Star struck | Arts & Culture | Halifax, Nova Scotia | THE COAST

Star struck

Ilan Sandler’s Ursa Major’s Visit is art for the starry-eyed.

Star struck
Ilan Sandler’s Ursa Major brings the sky to the Citadel.

Methyl ethyl ketone, methylene chloride, methyl acetate, methyl methacrylate monomer and acrylic resin. Those are the ingredients in the solvent cement holding together Ilan Sandler's 30-foot-long constellation of Ursa Major. The artist wears a gas mask to protect his lungs from the acrid fumes of the glue. He leans over a chest-height table to measure the 10-foot leg of a bear-shaped light box in his industrial studio in Burnside. Tacked to the exposed drywall around him are photos and photo-shopped renditions of everyday objects that might belong to a giant: A beach chair, an ear, a book. All are magnified, simplified forms with interactive potential.

Before Nocturne begins, The Greater Bear AKA Ursa Major will journey in a truck from the pedestrian-free business park to Citadel Hill, where she will be erected. At 6pm on October 15, she will float 20 feet in the air, suspended on invisible wires and dip her foot into the star-shaped fortress. The bear's closest point, her paw, will hover 12 feet from the ground. Sandler pictures the glowing white beast descending from the sky to pay Halifax a visit.
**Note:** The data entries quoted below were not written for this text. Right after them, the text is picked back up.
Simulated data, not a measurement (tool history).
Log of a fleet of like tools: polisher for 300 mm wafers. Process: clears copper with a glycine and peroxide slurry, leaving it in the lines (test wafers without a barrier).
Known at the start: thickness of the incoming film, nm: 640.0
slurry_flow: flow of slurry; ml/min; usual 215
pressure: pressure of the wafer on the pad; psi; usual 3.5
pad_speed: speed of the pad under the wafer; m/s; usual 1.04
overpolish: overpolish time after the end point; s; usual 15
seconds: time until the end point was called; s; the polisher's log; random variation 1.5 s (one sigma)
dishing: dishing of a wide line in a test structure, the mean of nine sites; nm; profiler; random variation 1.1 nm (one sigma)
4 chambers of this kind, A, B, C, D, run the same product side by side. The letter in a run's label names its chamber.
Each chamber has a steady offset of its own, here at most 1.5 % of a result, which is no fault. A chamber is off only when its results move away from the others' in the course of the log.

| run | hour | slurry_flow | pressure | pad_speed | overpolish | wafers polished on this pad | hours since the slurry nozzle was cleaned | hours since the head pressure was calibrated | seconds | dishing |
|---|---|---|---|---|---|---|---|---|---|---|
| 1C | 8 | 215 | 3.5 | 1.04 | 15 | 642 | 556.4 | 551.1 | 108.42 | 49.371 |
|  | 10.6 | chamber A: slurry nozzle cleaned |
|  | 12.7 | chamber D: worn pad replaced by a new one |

His celestial bear has a personality and a story. The ancient Greeks said Zeus lusted after a young nymph named Callisto. To hide her from his jealous wife, Zeus transformed her into a bear. But one day Callisto's son--- not knowing any better---nearly killed her with an arrow. Zeus transformed her son into a bear as well, and flung them both into the heavens. This motion elongated Callisto's tail. She became Ursa Major, and her son, Ursa Minor.

The Iroquois also saw a bear in the 19-star formation, and three hunters in eternal pursuit. The societies---both located in the Northern Hemisphere but separated by an ocean---saw the same animal, as did the Mi'kmaqs.

Since last June, Sandler has spent many nights on his back deck straining to see the connection. From Earth's perspective, the massive balls of gas out there---the nearest a dwarf star 8.3 light years away---look more like a dog than a bear if you haven't walked through the wilderness lately. Sandler's natural next step was to take his two young daughters on a trip to Shubenacadie's Wildlife Park. Though they're the smallest bears in North America, the 400-pound black bears were bigger than he expected. As he inspected their faces through the chain-link fence, Sandler glimpsed something familiar in the relationship between the eyes and the nose. On an angle, the three points form a scalene triangle just like the one in the night sky. Since their cultures encountered bears more often than we do today, Sandler thinks this must have been the relationship the Mi'kmaqs, the Iroquois and the Greeks saw long ago.

That process of creating mythology continues today. With much skepticism, Sandler watched as Timothy Treadwell attempted to befriend bears in the documentary Grizzly Man. In 2003, after working and living with them for a decade, the activist and his girlfriend were mauled to death by one of the animals.

Treadwell didn't see them as dangerous, Sandler explains. He had projected an amicable personality onto the beast. We do the same thing when we give children teddy bears.

Perhaps it's because they're similar to us in an evolutionary sense, Sandler wonders as he drives back into the city. When he looked into their eyes, he saw only chaos.

At Nocturne, he hopes his audience will reconsider their relationship with the stars they've perceived while lying in the grass on clear summer nights.

"The assumption is with constellations that we look up and we project ideas onto them," he says. "What I'm saying is, no, it's actually descending and looking at us."